The U.S. is considering sending seized weapons and ammunition bound for Iran-backed fighters in Yemen to help Ukraine in its war against Russia, which is nearing its one-year anniversary.
The report by The Wall Street Journal on Tuesday comes as the U.S. and NATO allies met in Brussels on Tuesday to discuss ways to increase the flow of weapons to Ukraine as it begins facing supply shortages. Ukraine reportedly is using up ammunition faster than its allies can supply it.

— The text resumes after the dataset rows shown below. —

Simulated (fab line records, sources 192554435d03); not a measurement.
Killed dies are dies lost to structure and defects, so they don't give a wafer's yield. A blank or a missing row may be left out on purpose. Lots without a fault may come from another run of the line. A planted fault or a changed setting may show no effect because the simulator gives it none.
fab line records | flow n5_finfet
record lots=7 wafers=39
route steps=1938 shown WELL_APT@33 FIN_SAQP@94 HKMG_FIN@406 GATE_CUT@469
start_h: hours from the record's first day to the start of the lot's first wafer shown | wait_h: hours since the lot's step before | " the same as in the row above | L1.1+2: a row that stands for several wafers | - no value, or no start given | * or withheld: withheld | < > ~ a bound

"Ukraine has urgent requirements to help it meet this crucial moment in the course of the war," Defense Secretary Lloyd Austin said in Brussels on Tuesday during his opening remarks at the Ninth Ukraine Defense Contact Group. "And President [Volodymyr] Zelenskyy underscored Ukraine's need for more equipment at our last meeting in Ramstein [Air Base in Germany on Jan. 20]."
The U.S. began to consider the idea about the seized weapons late last year after the U.S. Navy found a million rounds of ammunition on a fishing boat traveling from Iran to Yemen, the Journal reported.
Soon after that, the U.S. military seized more than 2,000 AK-47s from a small fishing boat in the Gulf of Oman. And in mid-January, French forces found 3,000 rifles, nearly 600,000 rounds of ammunition and more than 20 antitank rockets on another fishing boat in the Gulf of Oman.
U.S. officials are looking at sending Ukraine more than 5,000 rifles, 1.6 million rounds of small arms ammunition, a small number of antitank missiles, and more than 7,000 proximity fuses seized from smugglers suspected of working for Iran, the Journal reported.
The problem for the U.S. is finding a legal justification for transferring weapons seized from one conflict to be used in another. The United Nations Security Council in April 2015 placed an arms embargo on Iran-backed Houthi rebels in Yemen, and it requires any seized weapons to be destroyed, stored or transferred to another nation to be destroyed.
Sending the weapons seized from Iranian smugglers would be an ironic twist in Ukraine's war, considering Russia has used Iranian drones to attack Ukraine's energy sector.
"It's a message to take weapons meant to arm Iran's proxies and flip them to achieve our priorities in Ukraine, where Iran is providing arms to Russia," a U.S. official told the Journal.